Sontag doesn't seem to understand that there is something called the Constitution of the United States. It mandates that the people of the United States get to pick their government. The Constitution is indeed a limit on the government's power. If and when the people of this country decide that they do not want their government to prosecute a war on terrorism, they will have every right to change their leaders. This fear of untrammeled American power is a paranoid fantasy. America has been the most reluctant and benign hegemon in world history.
The American suspicion of foreign "entanglements" is very old. But this administration has taken the radical position that all international treaties are potentially inimical to the interests of the United States -- since by signing a treaty on anything (whether environmental issues or the conduct of war and the treatment of prisoners) the United States is binding itself to obey conventions that might one day be invoked to limit America's freedom of action to do whatever the government thinks is in the country's interests. Indeed, that's what a treaty is: it limits the right of its signatories to complete freedom of action on the subject of the treaty. Up to now, it has not been the avowed position of any respectable nation-state that this is a reason for eschewing treaties.
It is by no means a new doctrine that nation-states can decide not to engage in treaties that they believe violate their own national self-interest. When such treaties could mean foreign powers trying American soldiers in courts run by Libyans, it is not exactly revolutionary to refrain from signing such agreements. As for Kyoto, Sontag seems to be unaware that it was never ratified by the Senate. We can't abrogate a treaty we never ratified.
Describing America's new foreign policy as actions undertaken in wartime is a powerful disincentive to having a mainstream debate about what is actually happening. This reluctance to ask questions was already apparent in the immediate aftermath of the attacks last Sept. 11. Those who objected to the jihad language used by the American government (good versus evil, civilization versus barbarism) were accused of condoning the attacks, or at least the legitimacy of the grievances behind the attacks.
Here we go again. Poor Sontag. No "mainstream debate." Just dozens of speeches, endless talk-shows, countless Op-Eds, blogs, and the New York Times turning itself into an 18th century factional broadsheet. Her real gripe is that people actually dared to criticize her monstrous callousness when she found reason to criticize America in the hours after the horror of 9/11. Her punishment? Being given the prime Op-Ed space in America a year later. Notice also that she describes the distinction between civilization and barbarism as "jihad language." When Islamist fanatics foment hatred of Jews, it's their culture. When America defends itself, it's "jihad."

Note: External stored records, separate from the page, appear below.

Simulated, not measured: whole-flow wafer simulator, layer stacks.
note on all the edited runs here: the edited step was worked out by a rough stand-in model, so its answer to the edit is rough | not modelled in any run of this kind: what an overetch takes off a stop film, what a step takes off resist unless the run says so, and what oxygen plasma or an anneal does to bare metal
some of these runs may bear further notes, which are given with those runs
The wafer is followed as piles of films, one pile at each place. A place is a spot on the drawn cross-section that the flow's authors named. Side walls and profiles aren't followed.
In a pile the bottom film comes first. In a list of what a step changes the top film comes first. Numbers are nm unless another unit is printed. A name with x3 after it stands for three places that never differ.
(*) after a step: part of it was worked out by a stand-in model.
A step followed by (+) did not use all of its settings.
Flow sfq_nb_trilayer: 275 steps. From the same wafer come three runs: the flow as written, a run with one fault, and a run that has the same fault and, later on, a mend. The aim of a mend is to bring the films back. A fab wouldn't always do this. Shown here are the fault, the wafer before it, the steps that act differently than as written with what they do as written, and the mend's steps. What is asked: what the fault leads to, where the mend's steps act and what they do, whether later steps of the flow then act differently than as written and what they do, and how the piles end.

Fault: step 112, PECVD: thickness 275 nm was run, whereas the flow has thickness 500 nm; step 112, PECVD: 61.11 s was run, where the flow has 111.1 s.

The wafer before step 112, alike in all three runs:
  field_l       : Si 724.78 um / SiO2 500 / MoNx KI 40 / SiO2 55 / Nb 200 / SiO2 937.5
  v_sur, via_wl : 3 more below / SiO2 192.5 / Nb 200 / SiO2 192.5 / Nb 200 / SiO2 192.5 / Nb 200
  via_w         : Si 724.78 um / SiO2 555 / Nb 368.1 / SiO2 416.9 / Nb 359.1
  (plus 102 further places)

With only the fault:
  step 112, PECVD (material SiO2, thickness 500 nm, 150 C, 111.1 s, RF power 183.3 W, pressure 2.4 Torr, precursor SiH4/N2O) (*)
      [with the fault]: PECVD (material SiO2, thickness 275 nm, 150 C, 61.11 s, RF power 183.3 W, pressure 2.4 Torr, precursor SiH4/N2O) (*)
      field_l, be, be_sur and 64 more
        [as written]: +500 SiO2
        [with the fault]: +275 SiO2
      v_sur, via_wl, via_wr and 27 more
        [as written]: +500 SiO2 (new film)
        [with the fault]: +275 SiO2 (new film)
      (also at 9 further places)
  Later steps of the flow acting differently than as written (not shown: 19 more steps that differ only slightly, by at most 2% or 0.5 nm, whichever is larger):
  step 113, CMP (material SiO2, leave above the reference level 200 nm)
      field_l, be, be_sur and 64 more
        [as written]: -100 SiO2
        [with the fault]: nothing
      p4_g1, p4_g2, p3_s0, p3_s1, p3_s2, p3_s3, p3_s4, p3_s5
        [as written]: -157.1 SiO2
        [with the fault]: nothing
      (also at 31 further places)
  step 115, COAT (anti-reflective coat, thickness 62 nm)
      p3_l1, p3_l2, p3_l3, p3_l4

Under the slogan United We Stand, the call to reflectiveness was equated with dissent, dissent with lack of patriotism. The indignation suited those who have taken charge of the Bush administration's foreign policy. The aversion to debate among the principal figures in the two parties continues to be apparent in the run-up to the commemorative ceremonies on the anniversary of the attacks -- ceremonies that are viewed as part of the continuing affirmation of American solidarity against the enemy. The comparison between Sept. 11, 2001, and Dec. 7, 1941, has never been far from mind. Once again, America was the object of a lethal surprise attack that cost many -- in this case, civilian -- lives, more than the number of soldiers and sailors who died at Pearl Harbor. However, I doubt that great commemorative ceremonies were felt to be needed to keep up morale and unite the country on Dec. 7, 1942. That was a real war, and one year later it was very much still going on.
This is a phantom war and therefore in need of an anniversary.
Does she really believe that the 3,000 victims of 9/11 are "phantoms"? Does she really believe that wanting to remember and recall them in an anniversary is entirely designed to foment war talk? As for her precedents, the Second World War was full of far more emphatic rallying cries, blatant propaganda and constant war speeches to keep up morale and rally the troops and the country throughout the years of conflict. When Churchill repeatedly commemorated and invoked Dunkirk during the Second World War, was he really doing so for "phantom" reasons -- or did he realize that every democracy at war needs to be rallied, supported and cajoled into vigilance?